ArtSeen
Michael Gitlin: Compressions

On View
Sean Scully StudioSeptember 17 – November 12, 2021
New York
Michael Gitlin moved from Israel to New York in 1970. For him, and other Israeli artists such as Joshua Neustein, Benni Efrat, and Buky Schwartz, this was a moment that saw the outset of Post-Minimalism, a movement that opened Minimal art to the possibility of regaining expressive content, while still remaining within the domain of systemic form. The recent sculpture of Michael Gitlin shows the enduring influence of this moment: the best way of coming to terms with it is to experience it directly. His art goes beyond virtual descriptions in favor of tactile sensations that resonate to the core. Gitlin combines raw and painted oak in modest architectonic constructions that appear simple but never evasive. Quite the contrary, they are complex, and, at times, purposely ironic. The artist’s clean-cut edges have a distinct immediacy that allows his forms to come alive in relation to one another. Their spatial definition is often curtailed, pulled back from full resolution, but never entirely. In Gitlin’s work, a sense of completeness is held in abeyance—a key factor that contributes to the work’s conceptual presence.

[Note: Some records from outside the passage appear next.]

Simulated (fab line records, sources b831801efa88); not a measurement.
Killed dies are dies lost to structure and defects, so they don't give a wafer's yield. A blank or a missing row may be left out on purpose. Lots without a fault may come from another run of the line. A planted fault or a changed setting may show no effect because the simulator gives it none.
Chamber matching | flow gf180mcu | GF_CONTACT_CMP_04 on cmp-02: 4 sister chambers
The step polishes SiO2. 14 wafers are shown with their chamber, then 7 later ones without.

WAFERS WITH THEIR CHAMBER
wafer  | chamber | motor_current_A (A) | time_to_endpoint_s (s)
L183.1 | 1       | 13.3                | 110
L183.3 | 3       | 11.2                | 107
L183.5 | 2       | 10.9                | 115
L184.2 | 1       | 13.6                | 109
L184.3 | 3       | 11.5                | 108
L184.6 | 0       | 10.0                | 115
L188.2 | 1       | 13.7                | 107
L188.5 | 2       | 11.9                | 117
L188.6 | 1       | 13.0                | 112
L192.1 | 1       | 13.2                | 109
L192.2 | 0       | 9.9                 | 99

In the current exhibition, Michael Gitlin: Compressions, we encounter a compilation of 11 relatively small-scale works—wood painted with acrylic—that retain a quiet sense of openness. They reveal a tendency to exist formally despite the critical thinking of decades past. They are works that command our attention—geometric works that raise a deceptively complex question: What exactly is being compressed? Within the dimension of time we discover Gitlin’s sculpture contained within a paradoxical network that is either defined through the rigor of discovery or awakened through the disappearance of form. Although seemingly opposed, these twin impulses reflect one another.
As one enters into the mammoth space where the exhibition is being shown on West 17th Street, a relatively small work, assembled in painted wood and titled Volume Compression 16 (2021), is mounted on the left wall. The unpredictability of this black and white, hardedge work is extraordinary, as it appears isolated from the other works in the show. The construction has a particular kind of reality, in which the parts connect with one another while managing to hold their presence as distinct elements. Immediately, the question is raised as to how the title of the work relates to its making. Here, the concept of “compression” refers to the mechanics of how diverse materials—or in Gitlin’s case, compressed cedar or oak—come to occupy a common interior space that allows them to emit or distribute external energy. Gitlin’s forms emerge into a visual presence that is contingent on the elements employed in their making. Gitlin knows how to do this, or how to make it happen: he works with wood in a constructive manner. Given time, a single small work may take weeks or even months to get right.

The current exhibition includes 11 works that fill a large open space, which occasionally functions as a studio for the painter Sean Scully. Curiously, Gitlin asked his curator, Eric Stark, to install the exhibition without him, thereby suggesting a certain distance between the artist and his work. More specifically, the presence of constructing forms independent of a particular space allows for the intervention of chance to enter into the work. For the artist, this gave the work an additional dimension.
In essence, there are four parts to this exhibition. The first is the entryway, where Volume Compression 16 has been mounted. From the vantage point of this work, one looks northward several meters, towards a large wall straight ahead, where five works are located. Moving from left to right, they begin with Volume Compression 15 (2017): two vertical slabs attached to one another, the right one higher than the left. Adjacent and to the right is Volume Compression 17 (2017): two vertical blocks, the larger in front, one slightly higher than the other, mounted on top. Again to the right, Volume Compression 13 (2020): a horizontal slab in front and to the right of a vertical slab set against a larger block from behind. Once more to the right, Volume Compression 6 (2017): a smaller piece than the others, here a flattened square top is turned 45 degrees with a vertical slab mounted to the left. And again to the right, Volume Compression 10 (2019): a triumvirate of blocks, two squares side by side, one rectangle on top, all façades painted white.
The foregoing “walk through” shows us that simplicity can be complex. What has been described are five separate works separated from one another at equal intervals. The correspondences and spatial chronology of these works is part of the work process, even as Gitlin himself chose to retreat from the installation. This is equally true of the three works on the west wall and the two works on the south wall. There is an accuracy in the collective placement of these 11 sculptures that fills the space, thereby constituting a palpable energy dictated by the sculptures themselves. Compression is not the kind of exhibition where you look and leave. Rather, Gitlin’s work comes to the viewer. It has always functioned that way, even in the 1970s when the artist was trying to decide whether he was a painter or sculptor, whether or not his point of view was two- or three-dimensional. Somehow the beauty of that struggle is embedded in this remarkable show.